The whole integration process leads to the generation of PM, unplanned CM, speed reduction and defective product events and actions during the simulation. As a result, the same operative values of the analytical model are produced by the machines. As noteworthy input, the DES model models the features of a single machine as well as the interaction among the machines, since it is capable of combining different machines in a production system. The costs of the mentioned events must also be considered since the generation of each event is related to a particular inefficiency. Costs are determined taking into account CM, PM, speed loss, quality and profit terms using counters. When the simulation is started, these counters are set to zero and each time an event related to them is created by the simulation, the counter values are increased accordingly.

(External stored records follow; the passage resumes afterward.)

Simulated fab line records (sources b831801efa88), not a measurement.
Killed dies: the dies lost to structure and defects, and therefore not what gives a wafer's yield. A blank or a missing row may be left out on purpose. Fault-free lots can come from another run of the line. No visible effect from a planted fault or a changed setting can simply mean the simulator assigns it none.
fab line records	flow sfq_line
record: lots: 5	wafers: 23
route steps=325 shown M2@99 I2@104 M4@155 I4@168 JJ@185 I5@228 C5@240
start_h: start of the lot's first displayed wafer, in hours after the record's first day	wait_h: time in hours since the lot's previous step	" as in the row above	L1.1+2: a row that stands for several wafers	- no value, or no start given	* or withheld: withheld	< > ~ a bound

3.3. Buffer and Transportation Modeling

System buffers have a certain capacity. The model accepts that, if a buffer is filled with products, it will not accept more products until the pallets are unloaded (the transportation events will not be carried out). In other words, if a machine does not have any place to drop the products, it will stop production.

Each of the injection machines delivers to a buffer of two pallets, each containing 100 products, then a buffer of ten pallets feeds the painting station.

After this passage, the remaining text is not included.